Although this attack does not match the pattern of the Ripper murders, the police opened a new file which made the attack on Emma Smith the first official Whitechapel Murder. Over the next few months, a number of attacks took place around the area where Emma Smith was attacked, making this an epicentre for the Ripper crimes.
Where is Osborn Street?
The junction of Osborn Street, Wentworth Street and Brick Lane, just north of Whitechapel Road in the borough Of Tower Hamlets, is where Emma Smith was attacked by a local gang. In fact, it was while she was walking along Whitechapel Road that she first noticed she was being followed.
The closest tube station to Osborn Street is Aldgate East, which is just a short walk away. Aldgate tube station is also very close. Local attractions include the Whitechapel Art Gallery, Brick Lane Market and Fotografiska London, which is the city’s largest permanent dedicated photography gallery with up to seven exhibitions at any one time.

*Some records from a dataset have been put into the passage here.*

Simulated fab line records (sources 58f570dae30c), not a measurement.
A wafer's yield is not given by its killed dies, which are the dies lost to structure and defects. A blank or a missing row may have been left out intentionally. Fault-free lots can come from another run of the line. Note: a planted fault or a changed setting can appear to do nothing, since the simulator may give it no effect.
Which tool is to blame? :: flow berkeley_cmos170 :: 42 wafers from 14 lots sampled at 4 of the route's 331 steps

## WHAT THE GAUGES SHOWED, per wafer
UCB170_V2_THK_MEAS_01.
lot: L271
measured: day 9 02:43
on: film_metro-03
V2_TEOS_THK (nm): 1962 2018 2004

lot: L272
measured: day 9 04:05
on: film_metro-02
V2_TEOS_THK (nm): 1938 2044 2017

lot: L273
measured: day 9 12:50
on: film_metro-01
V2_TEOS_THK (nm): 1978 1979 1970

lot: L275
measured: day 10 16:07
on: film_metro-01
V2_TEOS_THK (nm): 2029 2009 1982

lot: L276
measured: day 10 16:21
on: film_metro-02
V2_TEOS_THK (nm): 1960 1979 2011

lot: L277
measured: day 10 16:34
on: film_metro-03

What is Osborn Street in the present day?
Osborn Street is still a short road leading from Whitechapel Road to the crossroads with Brick Lane, Wentworth Street and Old Montague Street.
How has Osborn Street changed since 1888?
Osborn Street was originally a narrow continuation of Brick Lane that went by the name of ‘Dirty Lane’, before it became paved and widened in 1778. It was named after the Osborn family, who were prominent landowners in the area.
Much of the street was destroyed during the Second World War, which is why most of the buildings are from post-1945. Osborn Street is now home to Brick Lane Recording Studios as well as the City Hotel.